On January 4, 2021, we posted So Trump Did Not Win the Election - Is It Time to Expatriate? - Part I, where we discussed that whatever your motives, just because you leave the United States and renounce your citizenship, don't assume you can leave U.S. taxes (or U.S. tax forms and complexity) behind, particularly if you are financially well-off.
We also discussed in So Trump Did Not Win the Election - Is It Time to Expatriate? - Part I:
1. Uncle Sam taxes income worldwide.
3. The old 10-year window is closed.
Thirty years later, in 1996, after the Forbes story on "The New Refugees" created a stir, Congress tried again. As part of the Health Insurance Portability and Accountability Act of 1996 (otherwise known as HIPAA), Congress added a presumption of tax avoidance if an expatriate's five-year average net income tax exceeded $100,000, or if the expatriate's net worth was $500,000 or more (both adjusted each year for inflation). But people could--and with the help of skilled lawyers did--rebut the presumption, and the IRS still had to show tax avoidance in most cases.
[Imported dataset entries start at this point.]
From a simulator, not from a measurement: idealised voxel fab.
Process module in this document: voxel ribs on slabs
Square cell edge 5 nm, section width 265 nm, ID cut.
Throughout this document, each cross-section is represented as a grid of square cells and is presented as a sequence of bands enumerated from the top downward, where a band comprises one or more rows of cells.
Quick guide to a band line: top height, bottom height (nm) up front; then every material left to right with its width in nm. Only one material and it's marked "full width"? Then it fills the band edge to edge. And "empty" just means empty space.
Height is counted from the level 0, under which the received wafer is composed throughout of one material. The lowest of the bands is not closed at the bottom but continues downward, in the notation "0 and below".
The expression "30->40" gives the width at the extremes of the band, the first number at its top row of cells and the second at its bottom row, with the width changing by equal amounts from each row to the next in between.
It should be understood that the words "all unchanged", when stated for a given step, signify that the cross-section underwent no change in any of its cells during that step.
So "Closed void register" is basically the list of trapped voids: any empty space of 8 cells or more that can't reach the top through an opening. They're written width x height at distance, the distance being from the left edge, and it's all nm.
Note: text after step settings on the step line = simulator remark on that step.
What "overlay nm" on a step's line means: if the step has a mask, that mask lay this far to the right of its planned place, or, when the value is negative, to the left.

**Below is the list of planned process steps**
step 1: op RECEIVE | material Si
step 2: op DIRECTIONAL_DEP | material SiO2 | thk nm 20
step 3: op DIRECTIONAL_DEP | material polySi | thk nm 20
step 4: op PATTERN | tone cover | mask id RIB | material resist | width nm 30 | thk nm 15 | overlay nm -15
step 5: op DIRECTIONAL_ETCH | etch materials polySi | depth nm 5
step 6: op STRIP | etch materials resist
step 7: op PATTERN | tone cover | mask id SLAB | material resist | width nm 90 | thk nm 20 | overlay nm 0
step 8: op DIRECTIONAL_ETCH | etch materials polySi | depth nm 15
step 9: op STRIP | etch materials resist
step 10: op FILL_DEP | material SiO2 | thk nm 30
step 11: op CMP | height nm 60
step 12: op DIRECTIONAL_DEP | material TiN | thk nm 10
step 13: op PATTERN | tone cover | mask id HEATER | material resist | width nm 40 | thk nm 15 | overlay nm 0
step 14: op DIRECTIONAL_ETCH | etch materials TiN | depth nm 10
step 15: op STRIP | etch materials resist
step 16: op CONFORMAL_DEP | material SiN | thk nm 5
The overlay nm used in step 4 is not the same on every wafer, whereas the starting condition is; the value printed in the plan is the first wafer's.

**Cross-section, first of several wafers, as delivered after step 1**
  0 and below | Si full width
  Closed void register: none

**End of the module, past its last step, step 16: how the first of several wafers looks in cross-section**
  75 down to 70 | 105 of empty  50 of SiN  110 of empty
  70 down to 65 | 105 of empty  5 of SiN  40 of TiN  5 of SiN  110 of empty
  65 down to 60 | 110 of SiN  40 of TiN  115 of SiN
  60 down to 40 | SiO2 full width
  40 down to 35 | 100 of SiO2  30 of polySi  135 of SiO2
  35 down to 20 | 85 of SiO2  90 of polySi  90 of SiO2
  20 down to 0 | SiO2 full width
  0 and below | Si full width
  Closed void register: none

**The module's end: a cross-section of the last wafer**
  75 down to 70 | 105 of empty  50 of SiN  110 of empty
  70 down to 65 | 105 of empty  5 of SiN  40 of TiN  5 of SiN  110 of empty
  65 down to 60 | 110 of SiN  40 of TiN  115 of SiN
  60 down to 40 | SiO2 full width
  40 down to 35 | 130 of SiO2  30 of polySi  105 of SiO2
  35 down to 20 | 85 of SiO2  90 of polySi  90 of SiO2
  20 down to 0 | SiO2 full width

5. Tax avoidance is now irrelevant.
In 2004 (in the American Jobs Creation Act), Congress threw out the tax avoidance motive test altogether, imposing 10 years of U.S. tax on U.S. source gross income and gains on a net basis if you left the country for any reason. However, Congress increased the threshold for determining who was subject to this expatriation tax. An individual was only subject to the expatriation tax if he had an average net annual income tax for the five years preceding expatriation of $124,000, or if he had a net worth of $2 million or more on the date of expatriation. (If you expatriated on or after June 17, 2008, under the new Section 877A, there is a higher net worth threshold--currently $145,000 of annual net income tax for 2010.)
In some cases, even if you're below these thresholds, you'll get taxed. For example, expatriates must certify their past U.S. tax compliance by filing an IRS Form 8854. Any expatriate who fails to certify compliance with U.S. federal income tax laws for the five taxable years preceding expatriating is subject to the expatriate income tax even if he didn't meet the income tax liability or net worth tests.
Plus, later U.S. visits can be expensive if you expatriated before June 17, 2008 (and Internal Revenue Code Section 877 applies). In that case if an expatriate comes back to the U.S. for more than 30 days in any year during the 10 years following expatriation, that person is considered a resident of the U.S. for that whole tax year. That means the person would again be subject to U.S. tax on his worldwide income, not just his U.S.-source income. Ouch!
This 30-day rule does, however, have an exception for any days (up to a 30-day limit) that the individual performed personal services in the U.S. for an employer (who is not related). This exception only applies if that individual either had certain ties with other countries or was physically present in the U.S. for 30 days or less for each year in the 10-year period on the date of expatriation or termination of residency.
6. There are special rules for long-term residents.
It's easy to define who is or is not a U.S. citizen, but the term "long-term resident" isn't quite so clear. A long-term resident is a non-U.S. citizen who is a lawful permanent resident of the U.S. in at least eight years during the 15-year period before that person's residency ends. A "lawful permanent resident" means a green card holder. However, a person is not treated as a lawful permanent resident for purposes of this eight-year test in a year in which that person is treated as a resident of a foreign country under a tax treaty, and does not waive the treaty benefits applicable to the residents of that country. Caution: holding a green card for even one day during a year will taint the whole year.
7. There's an exit tax for expatriations on or after June 17, 2008.
The Heroes Earnings Assistance and Relief Tax Act of 2008 (generally known as the Heroes Act) changed the method of taxation for those who became expatriates on or after June 17, 2008, adding even more complexity and usually higher U.S. taxes. If you are a U.S. citizen or long-term resident who expatriates on or after June 17, 2008, you will be deemed (for tax purposes) to have sold all of your worldwide property for its fair market value the day before you leave the U.S.! All that gain is subject to U.S. tax at the capital gains rate. Plus, all your gain is taken into account without regard to any ameliorative tax provisions in the Internal Revenue Code.
Put differently, you get all of the bad parts of the tax code, and none of the good. That would include, for example, the inability to benefit from the $250,000 per person ($500,000 per couple) exclusion from gain on a principal residence (Section 121 of the Internal Revenue Code) and many other rules. The exit tax is like an estate tax, in the sense that everything that would be part of your estate will be subject to income tax on unrealized gains as of the day before you expatriate, as if you sold all your assets the day before leaving. In effect this is Congress' way of making sure your assets don't escape the estate tax entirely through expatriation.